"Let books be your dining table, / And you shall be full of delights. / Let them be your
mattress,/
And you shall sleep restful nights" (St. Ephraim the Syrian).


Friday, March 18, 2011

The Encyclopedia of Eastern Orthodox Christianity (6)

In his longstanding classic introduction to Orthodoxy, The Orthodox Church,
Kallistos Ware, whom it will be my joy at long last finally to meet in Washington in June at the Orientale Lumen Conference, offers a list of authoritative texts for Eastern Christianity. These "chief doctrinal texts," as he calls them (sometimes referred to as "symbolical books") are overwhelmingly (11 out of 13) products of post-schism, and especially post-Reformation polemics.

By contrast, the list of authoritative texts offered in the appendix to John McGuckin, ed.,  The Encyclopedia of Eastern Orthodox Christianity, on which I have commented previously, confines itself to the first eight centuries.This lengthy appendix (171pp.) contains the Nicene-Constantinopolitan creed, the statements of faith of the remaining five ecumenical councils properly so called, the famous five theological orations of St. Gregory the Theologian, and excerpts from St. John of Damascus' brilliant synthesis, "An Exact Exposition of the Orthodox Faith."
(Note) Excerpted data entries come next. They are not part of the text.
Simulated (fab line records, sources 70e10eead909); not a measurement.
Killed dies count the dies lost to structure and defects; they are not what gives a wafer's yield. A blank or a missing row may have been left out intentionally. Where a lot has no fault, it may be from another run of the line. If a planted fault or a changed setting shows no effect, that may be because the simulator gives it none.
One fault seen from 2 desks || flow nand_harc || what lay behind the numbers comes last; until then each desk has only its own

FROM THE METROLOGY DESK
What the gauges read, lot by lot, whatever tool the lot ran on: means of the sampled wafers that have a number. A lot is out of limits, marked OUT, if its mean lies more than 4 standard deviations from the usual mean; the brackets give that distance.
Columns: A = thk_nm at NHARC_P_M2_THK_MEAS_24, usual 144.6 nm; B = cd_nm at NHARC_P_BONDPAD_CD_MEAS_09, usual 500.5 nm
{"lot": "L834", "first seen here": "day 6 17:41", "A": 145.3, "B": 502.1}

In his very winsome preface to these documents, McGuckin notes that the appendix does not by any means include all authoritative documents for Orthodoxy, but that he wanted to get away from more apologetical or polemical literature, especially that generated in the 17-19th centuries. This list is but a "representative sample" whose purpose is to offer "the main historical line of 'dogmatic' literature" (648). None of these, McGuckin rightly insists, are the exclusive property of Orthodoxy: "anyone interested in understanding the foundations of the Christian Church ought to be familiar with this material" (650). Most of this material is available elsewhere (especially through the Christian Classics Ethereal Library), but not all of it is extant in good, modern English, and so McGuckin has "thoroughly modernized all of them" in order that "their (very) elegant Greek" might shine through.

McGuckin includes a helpful though very brief comment about the nature of the rhetoric in these documents: they are all, he says, full-blooded dogmatic statements that offer "ancient teaching (didache)...with a rhetorical thump on the table" (650). That is all to the good. We live in an age parched for straight-talk and dying under various politically correct euphemisms. (When the Catechism of the Catholic Church first appeared in 1992 it was a run-away best-seller because people want the straight goods. In the Roman Church since the 1970s, catechesis has so often been an exercise in shiftless dissembling that many people today are clueless about their faith.)

Still, as lovely as the translations are, and indisputably important as the documents may be, I do wonder if this appendix was the most judicious use of space in the encyclopedia when most of these texts are available elsewhere. I ask that because, for all its myriad wonderful riches, there are a number of surprising lacunae in The Encyclopedia of Eastern Orthodox Christianity. I will return to these later.